Dazed Digital: How would you describe your signature work?
Juliana Sissons: My work concentrates on shaping and structural pattern making. I focus on innovative sculptural approaches to making garments. The starting points are either through fully fashioning straight from the knitting machine, or by a combination of flat pattern cutting and draping on the stand. Body conscious garments provide more interest for shaping techniques, but I also love to play with volume, balance and scale as a contrast. I look at segments of the whole, with refined volumes, as a sort of liquid architecture.

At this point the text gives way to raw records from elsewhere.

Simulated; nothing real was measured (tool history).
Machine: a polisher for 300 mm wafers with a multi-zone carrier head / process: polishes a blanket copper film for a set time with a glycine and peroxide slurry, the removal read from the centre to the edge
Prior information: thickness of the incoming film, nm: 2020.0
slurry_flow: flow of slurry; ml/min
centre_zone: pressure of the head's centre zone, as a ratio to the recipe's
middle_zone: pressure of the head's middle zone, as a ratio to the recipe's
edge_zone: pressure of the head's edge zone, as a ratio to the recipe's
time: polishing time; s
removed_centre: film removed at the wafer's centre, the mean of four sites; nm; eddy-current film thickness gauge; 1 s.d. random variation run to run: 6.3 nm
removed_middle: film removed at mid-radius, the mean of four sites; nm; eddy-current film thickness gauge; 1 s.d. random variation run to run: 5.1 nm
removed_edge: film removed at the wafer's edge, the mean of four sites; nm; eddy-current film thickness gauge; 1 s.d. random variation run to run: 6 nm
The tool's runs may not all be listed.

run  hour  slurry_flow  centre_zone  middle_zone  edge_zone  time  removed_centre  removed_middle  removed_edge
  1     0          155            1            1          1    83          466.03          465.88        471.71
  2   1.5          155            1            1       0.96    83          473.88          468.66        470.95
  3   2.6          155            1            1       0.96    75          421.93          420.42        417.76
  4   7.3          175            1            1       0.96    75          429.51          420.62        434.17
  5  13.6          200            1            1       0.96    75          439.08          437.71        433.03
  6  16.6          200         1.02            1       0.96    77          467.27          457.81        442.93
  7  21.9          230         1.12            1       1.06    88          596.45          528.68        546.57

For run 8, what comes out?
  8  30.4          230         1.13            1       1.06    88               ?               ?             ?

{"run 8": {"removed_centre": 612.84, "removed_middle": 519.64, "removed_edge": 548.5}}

DD: How does your work take a new direction and what are your inspirations?  
JS: My background in costume design, Savile Row tailoring and pattern cutting has provided me with a unique approach to knitwear. I am designing from a different starting point. Rather than using large needles or a chunky gauge knitting machine to create volume and structure, I have used many fine layers and tailoring techniques to interface, adding support for construction and suspension.

I draw on my background for a combination of skills and combine processes and techniques. Ideas come from the way the material drapes on the stand and eventually responds to the female form. My work is influenced by my interests in historical costume and undergarments, interiors, packaging, art, music and the architecture of Jean Nouvel, Frank O. Gehry, Frank Lloyd Wright Jr. and Gaudi.  

My styling is inspired by a lifelong interest in the opulence of the early black and white films, to the glamour of Fredericks of Hollywood, to the shaded decadence of the 1930’s Berlin Cabaret. I like to think that in my work, I am producing contemporary images of glamour, a sort of suggestive art form.

I take inspiration from the early Couture designers such as the works of Erte, Madam Vionnet, Edith Head and Elsa Schiaparelli. Other designer/artists of interest are Tim Burton, The Quay Brothers, Naum Gabo and Barbara Hepworth.

DD: How does working for your own label differ creatively from working with people such as Alexander McQueen?
JS: Working in a freelance capacity for designers such as McQueen or Shelly Fox, offers the chance to work creatively and push boundaries in a way that opens up interesting opportunities. When working for my own label, I am developing my own concepts and building upon work I have done before. My collections of clothing are part of a constant development; these pieces are evolving into one larger collection. They are not mass produced, so each piece becomes more special.  

DD: What is your latest collection like?
JS: My latest collection – Haunting - takes volume into a different direction. Silk organza and tulle is woven into the knit to build up large collars and necklines for backless swim suits, cat suits in contrast with long narrow evening dresses, made from silk and steel. Little black dresses are draped and pulled in with strapped knitted girdle shapes and worn with huge pompom style hats.

DD: What is the most challenging part of being a designer today?
JS: I find that the most challenging part of my work is being able to produce the garments at the right price, without compromising the quality of design. A lacy frill can be cheaply produced or it can be exquisitely made with volume and detail. The challenge is to keep the quality but find quicker ways of producing. Factories that produce small runs are hard to find and freelance knitters who have both the quality experience and the understanding of the design are also hard to come by.   

DD: You do a great deal of teaching, when and why did you begin to do that?
JS: I have always enjoyed teaching, my passion is to reach a wide cross-section of the community to inspire and educate within the medium of fashion and textiles. I first began teaching an evening class in Pattern Cutting at the Hackney Adult Education Centre, Community college in the early 1980’s when I was also working full time in Savile Row, teaching and freelance pattern cutting.

DD: Some of your work is being sold as part of the Art Councils Own Art Scheme, do you think it’s important to see fashion and art combine whilst giving people the opportunity to own it?
JS: In today’s culture, there is always room for a little fantasy, both art and fashion provide a place to escape from the normal working day. The Arts Councils Own Art Scheme gives more people the opportunity to purchase luxury items and it also introduces the art/fashion world to people, who are not normally aware of it. The exhibitions provide a creative atmosphere and hopefully inspire a new generation of talented people.